SAS Distribution Functions

     It frequently happens that you have computed a test
statistic, and you want to find the corresponding p-value.

     SAS can compute the cumulative probability of an observation
from several different distributions of random variables.
For example, the function 'probnorm(z)' computes the probability
that an observation from the standard normal distribution is
is less than or equal to the observed value 'z'.  If, for example,
z = 1.96, then the value returned by probnorm(1.96) is approximately
0.975.

     If you want the probability of observing a z-statistic greater than
z = 1.96, it would equal:

     1 - probnorm(1.96) = 1 - .975 = 0.025.

     This is a ONE-SIDED p-value.

     If you want a TWO-SIDED p-value, then for the standard normal
distribution, you would double the one-sided value.  In other words,

     2*(1 - probnorm(1.96)) = 2*(1 - .975) = 2 * 0.025 = 0.05.
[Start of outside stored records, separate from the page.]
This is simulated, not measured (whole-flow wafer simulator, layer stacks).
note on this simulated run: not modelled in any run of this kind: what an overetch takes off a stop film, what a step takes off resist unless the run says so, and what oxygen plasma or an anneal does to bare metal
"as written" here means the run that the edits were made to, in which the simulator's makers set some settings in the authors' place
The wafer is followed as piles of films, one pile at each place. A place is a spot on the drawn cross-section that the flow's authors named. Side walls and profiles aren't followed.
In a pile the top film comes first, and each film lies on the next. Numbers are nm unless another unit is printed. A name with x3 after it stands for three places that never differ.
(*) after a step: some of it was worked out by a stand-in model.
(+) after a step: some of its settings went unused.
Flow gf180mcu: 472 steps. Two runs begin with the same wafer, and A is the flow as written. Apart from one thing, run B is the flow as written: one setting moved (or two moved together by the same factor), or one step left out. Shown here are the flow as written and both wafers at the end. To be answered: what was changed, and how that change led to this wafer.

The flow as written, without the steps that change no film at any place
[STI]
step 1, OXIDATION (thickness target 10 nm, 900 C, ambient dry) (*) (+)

     Below is a program which shows how you can compute p-values
for normal, t, chi-square and F distributions, using SAS cumulative
distribution functions.  SAS can also compute values for the
binomial, poisson, gamma, beta, hypergeometric, and negative
binomial distributions.  The four functions shown in the program
below are probably the most useful:

========================================================================

options linesize = 80 ;
footnote "~john-c/probfuns.sas &sysdate &systime " ;

data probfuns ;
     file 'probfuns.out' ;
     zstat = 2.32 ;
     npvalue = 1 - probnorm(zstat) ;

     tstat = 2.32 ;
     tdf = 10 ;
     tpvalue = 1 - probt(tstat, tdf) ;

     chistat = 2.32**2 ;
     cdf = 1 ;
     cpvalue = 1 - probchi(chistat, cdf) ;

     fstat = 31.83 ;

     ndf = 2 ;
     ddf = 681 ;
     fpvalue = 1 - probf(fstat, ndf, ddf) ;

     put ' ------------------------------------------------------------------' ;
     put ' ' ;
     put 'Date: '  "&sysdate"   '  Time: ' "&systime" ;
     put ' ' ;
     put 'Examples of computations from SAS distribution functions:' ;
     put ' ' ;

     put ' z-value = '  zstat  '  p-value = '  npvalue ;
     put ' ' ;

     put ' t-value = '  tstat   '  df = ' tdf  '  p-value = '  tpvalue ;
     put ' ' ;

     put ' X2-value = '  chistat  '  df = ' cdf  '  p-value = ' cpvalue ;
     put ' ' ;

     put ' F-value = ' fstat '  ndf = ' ndf '  ddf = ' ddf '  p-value = '  fpvalue ;

run ;


 ------------------------------------------------------------------

 The following is an output file from the preceding program, 'probfuns.out' :


 ------------------------------------------------------------------
 
Date: 24FEB04  Time: 20:15
 
Examples of computations from SAS distribution functions:
 
 z-value = 2.32   p-value = 0.0101704387
 
 t-value = 2.32   df = 10   p-value = 0.0213863809
 
 X2-value = 5.3824   df = 1   p-value = 0.0203408773
 
 F-value = 31.83   ndf = 2   ddf = 681   p-value = 6.095124E-14

------------------------------------------------------------------------

     Note that this program also makes extensive use of the
SAS "put" function.  This is an extremely versatile way to produce
readable output from a SAS program.  This function has many options
which enable you to place text in specified columns, format
decimal numbers, dates, and other kinds of variables.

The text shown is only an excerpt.